Thursday, January 20, 2011

They're casualties of a shifting economy

Woes in the world of management; execs feel the pain, too.
Just about all the men in The Company Men have enjoyed success. Their houses are spacious. They drive upscale cars. Their kids don't want for anything. Class trip to Italy? Not a problem. They're competent businessmen who believe they've earned the fruits of corporate life at a Boston company that made its name building ships. Of course all bubbles eventually burst, and, in the hands of director John Wells, The Company Men becomes a lingering look at what happens when a company begins to shed once valued employees who have turned into excess baggage.

Dead weight, it should be noted, has nothing to do with skill, experience or even prior success. It has to do only with balky parts of the company that have become a drag on profits and, thus, a worry for stockholders. A company that made its bones in the rugged world of manufacturing now sees its future in a newly acquired health-care subsidiary. And all those men who built and sold the ships? Well, that's why we have scrap heaps.

The Company Men has obvious relevance in a time of economic duress. It begins during the Bush administration and continues for a year. For a while, the movie does a good job chronicling the fate of newly unemployed executives, men who are unaccustomed to viewing themselves as failures or showing up at a less-than-luxe placement center.

All well and good, but somewhere along the line, Wells begins to succumb to predictability; he shrinks from the tough conclusions that deserve to be drawn from this story and offers light at the end of a dark economic tunnel. He also concentrates his attention on a well-heeled management class, paying relatively little attention to workers who also have been cast aside. In fact, they're mostly invisible.

Ben Affleck plays Bobby Walker, a confident salesman who's among the first to be fired. He's followed by a variety of others, including Chris Cooper's Phil Woodward, an executive who worked his way up from the factory floor. Tommy Lee Jones plays the tough-minded head of the ship-building division, a guy who values his employes and who believes in the old-fashioned way of doing business; i.e., making things and selling them for a profit. His view obviously is losing traction.

As Bobby's brother-in-law, Kevin Costner gives a nice small performance. He's a contractor who mistrusts what he sees as Bobby's white-collar arrogance. Costner's Jack Dolan ultimately helps Bobby rediscover a sense of purpose in hard, physical labor, not the first evidence of the cliches that increasingly make their presence felt.

Scenes at the fictional GTX Corp. ring true, as does the performance of Craig T. Nelson as the company's hard-assed CEO. Nelson's character has adjusted to new economic realities and is blessed with the ability to avoid looking back. He's aided in his downsizing efforts by an equally tough woman (Maria Bello) who delivers lots of bad news to lots of angry employees.

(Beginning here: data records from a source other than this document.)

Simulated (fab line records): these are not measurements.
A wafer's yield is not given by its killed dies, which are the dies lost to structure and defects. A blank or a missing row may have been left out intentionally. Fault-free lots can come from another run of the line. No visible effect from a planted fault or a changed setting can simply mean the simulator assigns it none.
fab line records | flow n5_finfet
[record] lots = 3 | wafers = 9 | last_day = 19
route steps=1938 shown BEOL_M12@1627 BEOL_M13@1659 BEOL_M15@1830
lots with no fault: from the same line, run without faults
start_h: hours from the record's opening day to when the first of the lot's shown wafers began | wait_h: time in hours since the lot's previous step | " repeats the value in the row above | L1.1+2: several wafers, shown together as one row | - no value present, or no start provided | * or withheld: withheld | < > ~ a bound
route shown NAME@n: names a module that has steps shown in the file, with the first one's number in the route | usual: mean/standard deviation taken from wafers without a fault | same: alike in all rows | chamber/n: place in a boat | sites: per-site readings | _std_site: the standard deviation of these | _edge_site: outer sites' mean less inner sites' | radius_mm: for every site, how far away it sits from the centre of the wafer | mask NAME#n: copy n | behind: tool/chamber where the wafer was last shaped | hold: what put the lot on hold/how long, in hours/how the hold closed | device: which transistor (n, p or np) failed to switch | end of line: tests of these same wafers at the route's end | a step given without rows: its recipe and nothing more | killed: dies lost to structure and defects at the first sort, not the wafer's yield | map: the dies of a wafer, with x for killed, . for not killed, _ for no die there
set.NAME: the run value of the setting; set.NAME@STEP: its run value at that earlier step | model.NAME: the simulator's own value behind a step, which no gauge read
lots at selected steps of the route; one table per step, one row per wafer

Affleck gives a convincing performance as a man whose confidence is put to the test. When men are fired, their egos also are downsized. They've lost their place in the world.

It's fair to say, though, that Wells' screenplay might have benefited from a harder edge and a tougher conclusion. The Company Men should not be dismissed, but when it's done, you may realize how much more it could have accomplished.